Sold 349,379 shares of Nike, estimated at ~$24.8 million based on the average price for the quarter ended September 30, 2025
The trade represented 10.6% of the fund's AUM
This completely closed out a position that was initiated in the previous quarter.
On October 8, 2025, Lancaster Investment Management disclosed in an SEC filing that it sold its entire position in NIKE (NYSE:NKE) during the quarter ended September 30, 2025, in an estimated $24.82 million trade.
Lancaster Investment Management disclosed in a United States Securities and Exchange Commission (SEC) Form 13F filing (link) on October 8, 2025, that it sold its entire holding of 349,379 shares in NIKE (NYSE:NKE) during the quarter ended September 30, 2025. The transaction was valued at an estimated $24.82 million.
This was a complete exit; as of September 30, 2025, Nike accounted for 0% of Lancaster's 13F assets under management (AUM).
As of September 30, the fund held eight reportable positions. Here are the top five holdings by value:
As of October 8, 2025, shares of Nike were priced at $69.09, down 14.5% over the past year, underperforming the S&P 500 by 33 percentage points.
Metric | Value |
---|---|
Revenue (TTM) | $46.5 billion |
Net income (TTM) | $2.9 billion |
Dividend yield | 2.3% |
Price (as of market close October 8, 2025) | $69.09 |
Nike generates revenue primarily through the design, development, and sale of athletic footwear, apparel, equipment, and accessories, with major brands including Nike, Jordan, and Converse.
The company operates a global business model that combines direct-to-consumer sales via owned retail stores and digital platforms with wholesale distribution to sporting goods, specialty, and department stores.
Nike targets a broad customer base, including men, women, and children worldwide, with a focus on athletes, sports enthusiasts, and lifestyle consumers seeking branded athletic and casual products.
Nike leverages strong brand recognition and an extensive distribution network to maintain scale and reach. Its competitive advantages include a robust product portfolio and a well-established presence across both performance and lifestyle segments.
Lancaster Investment Management is institutional investor with a very active and concentrated portfolio. As of September 30, Lancaster only had 8 stocks in its portfolio with the largest position (Autoliv) accounting for more than a third of AUM.
Also of note, while Lancaster sold its entire Nike position during the third quarter, those shares barely had time to settle in as they were only purchased in the previous quarter. In fact, Lancaster's position in Flutter was also only initiated in Q2 of this year.

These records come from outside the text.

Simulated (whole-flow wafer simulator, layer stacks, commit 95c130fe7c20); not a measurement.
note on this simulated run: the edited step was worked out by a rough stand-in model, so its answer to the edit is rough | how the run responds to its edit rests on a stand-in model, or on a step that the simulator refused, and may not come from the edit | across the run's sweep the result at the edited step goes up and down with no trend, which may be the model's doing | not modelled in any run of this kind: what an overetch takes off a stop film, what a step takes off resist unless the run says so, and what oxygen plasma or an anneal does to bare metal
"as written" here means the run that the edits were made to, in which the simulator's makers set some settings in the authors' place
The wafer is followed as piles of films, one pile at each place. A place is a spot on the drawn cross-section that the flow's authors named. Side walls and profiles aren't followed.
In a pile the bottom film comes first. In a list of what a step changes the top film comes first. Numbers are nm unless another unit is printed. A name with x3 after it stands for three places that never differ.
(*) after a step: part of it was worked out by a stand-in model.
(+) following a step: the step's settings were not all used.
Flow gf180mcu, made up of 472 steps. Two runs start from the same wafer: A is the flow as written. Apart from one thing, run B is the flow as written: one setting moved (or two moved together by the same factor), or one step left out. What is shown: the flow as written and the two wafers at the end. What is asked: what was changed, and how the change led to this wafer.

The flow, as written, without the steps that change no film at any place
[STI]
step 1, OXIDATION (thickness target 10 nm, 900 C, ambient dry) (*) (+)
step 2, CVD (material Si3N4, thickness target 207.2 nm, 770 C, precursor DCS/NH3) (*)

This is all to say that the recent sale of the entire Nike position says more about Lancaster's investing style than it does about the future of Nike's business. Yes, the company has faced its struggles in the recent past, but an institutional investor buying and selling its entire Nike stake over the span of two quarters isn't much of an indicator to current or potential Nike investors.
Assets under management (AUM): The total market value of investments managed by a fund or investment firm.
Form 13F: A quarterly report filed by institutional investment managers to disclose their equity holdings to the SEC.
Complete exit: When an investor sells all shares of a particular holding, reducing its position to zero.
Direct-to-consumer: A business model where products are sold directly to end customers, bypassing third-party retailers.
Wholesale distribution: Selling goods in large quantities to retailers or distributors rather than directly to consumers.
Dividend yield: A financial ratio showing how much a company pays in dividends each year relative to its stock price.
Reportable positions: Investments that must be disclosed in regulatory filings due to their size or regulatory requirements.
TTM: The 12-month period ending with the most recent quarterly report.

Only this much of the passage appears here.